Player development and increasing competitiveness on the field continue to be key benchmarks for MLS. Nothing helps bring financial success to sports leagues like winning teams and high levels of play from top class athletes. For MLS, the recipe of success has been building a fan base in a unique market and a combination of homegrown and foreign talent. Business of Soccer has profiled the nationalities of players in the league to show how MLS teams build their rosters. A comparison of players’ nationalities and salaries helps fans understand if teams place value on foreign or domestic talent.
To show just how far the league has grown in quality, a comparison of the nationalities of all players in 1996 to 2014 will show just how the league has evolved in competitiveness and as a business.
Below is a bar graph of the number of domestic and foreign players in 1996 and in 2014.
Obviously the number of players in the league in 1996 is significantly lower because there were only ten teams that debuted in 1996. MLS has nineteen teams in 2014 with twenty set to play in 2015. Below is another graph which represents the percentage of foreign-born players in the league and U.S.-born players in 1996 and 2014. It should be noted that there is a disparity in the average number of players on each roster in 1996 and 2014. 1996 had fewer players on the roster with 24.7 compared to 29.4 in 2014.
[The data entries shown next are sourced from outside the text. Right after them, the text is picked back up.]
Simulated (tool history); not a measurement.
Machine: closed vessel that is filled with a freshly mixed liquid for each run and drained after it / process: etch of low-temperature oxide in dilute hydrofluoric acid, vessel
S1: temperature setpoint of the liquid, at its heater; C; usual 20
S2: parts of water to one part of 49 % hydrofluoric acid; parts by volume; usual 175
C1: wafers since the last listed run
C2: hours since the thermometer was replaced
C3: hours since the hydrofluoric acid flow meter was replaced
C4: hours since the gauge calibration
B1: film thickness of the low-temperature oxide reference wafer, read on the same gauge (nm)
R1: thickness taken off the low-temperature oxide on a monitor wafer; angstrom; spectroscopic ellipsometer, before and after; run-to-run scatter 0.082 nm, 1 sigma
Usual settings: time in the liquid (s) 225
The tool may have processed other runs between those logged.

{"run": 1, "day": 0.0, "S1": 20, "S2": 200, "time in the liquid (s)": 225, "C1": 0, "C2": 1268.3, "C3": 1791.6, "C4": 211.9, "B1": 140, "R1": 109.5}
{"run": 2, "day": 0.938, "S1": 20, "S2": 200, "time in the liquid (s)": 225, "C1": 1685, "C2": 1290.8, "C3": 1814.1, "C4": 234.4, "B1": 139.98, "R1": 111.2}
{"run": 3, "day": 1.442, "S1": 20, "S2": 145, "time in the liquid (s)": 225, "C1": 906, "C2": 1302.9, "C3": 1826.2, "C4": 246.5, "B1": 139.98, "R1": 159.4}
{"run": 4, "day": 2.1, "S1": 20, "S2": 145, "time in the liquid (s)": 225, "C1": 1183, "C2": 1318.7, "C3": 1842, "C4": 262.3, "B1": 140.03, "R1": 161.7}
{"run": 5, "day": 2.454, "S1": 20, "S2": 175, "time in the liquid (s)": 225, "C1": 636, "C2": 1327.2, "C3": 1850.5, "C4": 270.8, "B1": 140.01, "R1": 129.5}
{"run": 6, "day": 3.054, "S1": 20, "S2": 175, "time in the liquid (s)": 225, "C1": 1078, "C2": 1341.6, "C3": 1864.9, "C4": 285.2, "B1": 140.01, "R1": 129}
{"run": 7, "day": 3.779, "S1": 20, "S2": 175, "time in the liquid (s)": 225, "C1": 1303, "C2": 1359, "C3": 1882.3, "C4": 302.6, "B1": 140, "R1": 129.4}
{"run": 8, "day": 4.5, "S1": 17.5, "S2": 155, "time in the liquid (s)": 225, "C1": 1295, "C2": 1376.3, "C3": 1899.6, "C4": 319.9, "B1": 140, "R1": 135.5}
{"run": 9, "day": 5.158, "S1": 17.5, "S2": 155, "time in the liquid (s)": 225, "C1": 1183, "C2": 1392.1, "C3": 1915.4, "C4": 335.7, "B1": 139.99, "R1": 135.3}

This graph is even more telling on the financial and competitive state of the league. In 1996, there were fewer roster restrictions on clubs, but many teams still erred on the side of caution when creating their rosters. For the most part, clubs took fewer risks on expensive talent from abroad. The North American Soccer League folded in the 1980s because players’ salaries crippled financial viability of the league. Therefore, the league opened with significantly more American-born players because they were mostly unproven and relatively inexpensive. Regardless of the cost, the league hoped that a few domestic players would emerge and the marketability of the league would be based off of these players.
The competitiveness and quality of the league in its inaugural season pales in comparison to the diversity that the league boasts in 2014. Any league which strives to compete globally should strive to be more heterogeneous rather than homogeneous. Most leagues around the world have more domestic players than foreign players, however, the number of foreign and domestic players is balanced on some of the best teams in the world and in the best leagues. Drawing from top talent around the world, including domestically, creates the most competitive play on the field.
This also shows the growth of the league over the past nineteen years. In 1996, players from thirty-five countries were represented. That number has almost doubled with sixty countries represented in the 2014 player pool. The league has taken decidedly more risks since 1996, signing foreign players to larger contracts in order to help raise the level of play in the league. This did not occur overnight. The credibility of MLS has grown incrementally as foreign players in the league are constantly speaking about the professionalism and competitiveness of the league. With more diversity MLS has also increased its marketability to attract more foreign players and begin to step out of the shadows of some of the larger leagues in the world.
A little perspective can go a long way in understanding just how far MLS has come since its inaugural season. The league has grown and expanded both on and off the field since 1996. Despite its short history, MLS has taken the fast track and mimicked the models of other diverse and competitive leagues around the world.